Regional Depth Ordering:
- Function: Three regions with clearly separated depths are selected, labeled with numeric indices, presented in shuffled order, and the model is asked to sort them from nearest to farthest.
- Mechanism: Three regions satisfying the following constraints are selected from depth map \(D\): intra-region depth range \(r(R_i) < r_{\max} = 0.15\) (intra-region consistency), and inter-region separation \(d(R_i, R_{i+1}) > d_{\min} = 0.05\) (inter-region discriminability).
- Design Motivation: Sorting requires integrating depth cues, perspective understanding, and ordinal reasoning—foundational capabilities for 3D scene understanding.
Relative 3D Position Prediction:
- Function: Given the orientation of an object, the model predicts the relative position of another point in the object's coordinate frame (combinations of left/right/front/back).
- Mechanism: A 2D rigid-body transformation maps camera-frame coordinates \((x_2, z_2)\) to the object frame \((\tilde{x}_2, \tilde{z}_2)\), and direction labels \((\tilde{p}_x, \tilde{p}_z)\) are determined by thresholding. Object orientation \(\theta\) is sampled uniformly from the four cardinal directions.
- Design Motivation: Requires mental rotation, egocentric coordinate transformation, and depth integration—the highest-order task among the five for spatial understanding.

Loss & Training¶

Cold-Start SFT: Fine-tuning for 5 epochs on approximately 3,600 samples (lr=\(1 \times 10^{-5}\)) to familiarize the model with task formats.
GRPO Optimization: KL regularization weight 0.01, 5 rollouts per sample, temperature 1.0, batch size 128, lr=\(1 \times 10^{-6}\), 360 steps.
Reward Design: \(r = 0.9 \cdot r_{\text{acc}} + 0.1 \cdot r_{\text{fmt}}\), with accuracy weighted substantially higher than format.
Think tags are used to guide chain-of-thought output.

Key Experimental Results¶

Main Results (7 Spatial Understanding Benchmarks)¶

Model	Spatial457	3DSRBench	SpatialEval	QSpatial+	What'sUp	ViewSpatial	VSI-Bench	Avg
Qwen2.5-VL-3B	33.70	50.30	54.65	33.66	85.85	35.38	27.84	45.91
Spatial-SSRL-3B	46.07	51.72	59.59	39.60	86.71	36.62	33.49	50.54
Δ	+12.37	+1.42	+4.94	+5.95	+0.86	+1.24	+5.65	+4.63
Qwen2.5-VL-7B	44.67	53.39	62.37	46.53	86.95	36.83	38.08	52.69
Spatial-SSRL-7B	53.34	56.53	64.03	54.46	90.61	37.81	39.29	56.58
Δ	+8.67	+3.14	+1.66	+7.93	+3.66	+0.98	+1.21	+3.89

Improvements are observed across all seven benchmarks, with the largest gain of +12.37% on Spatial457.

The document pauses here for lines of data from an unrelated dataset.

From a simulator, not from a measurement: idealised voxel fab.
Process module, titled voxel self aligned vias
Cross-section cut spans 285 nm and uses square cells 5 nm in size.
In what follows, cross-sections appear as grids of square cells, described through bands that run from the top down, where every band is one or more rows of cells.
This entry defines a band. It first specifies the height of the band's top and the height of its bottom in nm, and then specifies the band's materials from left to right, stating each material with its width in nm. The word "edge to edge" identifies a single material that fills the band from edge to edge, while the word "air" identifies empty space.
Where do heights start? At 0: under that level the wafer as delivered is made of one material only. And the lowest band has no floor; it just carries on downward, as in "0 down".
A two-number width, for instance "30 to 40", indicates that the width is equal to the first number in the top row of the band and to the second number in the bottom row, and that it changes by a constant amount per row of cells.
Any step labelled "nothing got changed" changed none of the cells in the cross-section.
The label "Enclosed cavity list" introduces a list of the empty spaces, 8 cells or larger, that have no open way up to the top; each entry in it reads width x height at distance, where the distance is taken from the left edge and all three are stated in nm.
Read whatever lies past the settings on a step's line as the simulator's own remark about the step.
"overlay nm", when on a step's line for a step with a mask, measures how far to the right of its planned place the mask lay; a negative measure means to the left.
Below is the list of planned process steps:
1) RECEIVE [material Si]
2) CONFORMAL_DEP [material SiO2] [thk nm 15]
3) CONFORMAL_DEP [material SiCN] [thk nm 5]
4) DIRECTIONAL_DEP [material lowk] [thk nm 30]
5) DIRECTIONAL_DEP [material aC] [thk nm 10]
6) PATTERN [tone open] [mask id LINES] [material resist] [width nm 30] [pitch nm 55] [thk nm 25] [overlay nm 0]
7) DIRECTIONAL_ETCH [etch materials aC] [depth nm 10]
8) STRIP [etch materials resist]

Reasoning Capability Verification¶

Configuration	Avg Accuracy	Notes
Qwen2.5-VL-7B (w/o reasoning)	52.69	Baseline
Qwen2.5-VL-7B (w/ reasoning)	49.58	Reasoning hurts! (−3.11)
Spatial-SSRL-7B (w/ reasoning)	56.58	Reasoning chain is effective (+3.89)

Enabling chain-of-thought reasoning in the baseline model actually degrades performance (What'sUp: 86.95→70.61), indicating that the base model lacks effective spatial reasoning ability. Spatial-SSRL successfully trains the model to generate effective reasoning chains through RL.

Key Findings¶

3D reasoning benchmarks benefit most (Spatial457 +12.37%, QSpatial+ +7.93%), validating the contribution of depth-based tasks.
The finding that enabling CoT reasoning in the base model degrades performance is significant—it demonstrates that spatial reasoning ability requires dedicated training rather than simple prompt engineering.
On Qwen3-VL-4B, spatial performance improves by +1.29% while general VQA also improves by +1.18%, confirming that the method does not harm general capabilities.
The Spatial-SSRL-81k dataset achieves 100% annotation accuracy because all answers are derived from deterministic transformations—a standard that noisy-detector-based methods cannot match.
The cold-start SFT is necessary: direct RL training results in a success rate below 5% for generating correctly formatted outputs.

Highlights & Insights¶

The combination of SSL and RLVR is the primary contribution. SSL pretext tasks naturally provide deterministic and verifiable answers, perfectly aligning with the verifiable reward requirement of RLVR. This insight may inspire a substantial body of follow-up work extending other SSL tasks to LVLM post-training.
The complementary design of five tasks covers the full hierarchy from 2D layout to 3D spatial relations: patch reordering (global layout) → flip recognition (local orientation) → inpainting (texture consistency) → depth ordering (3D depth) → 3D position (egocentric coordinate transformation).
The ingenuity of distractor design: in the inpainting task, distractors consisting of rotated versions, interior sub-regions, and exterior expanded regions prevent the model from exploiting low-level features.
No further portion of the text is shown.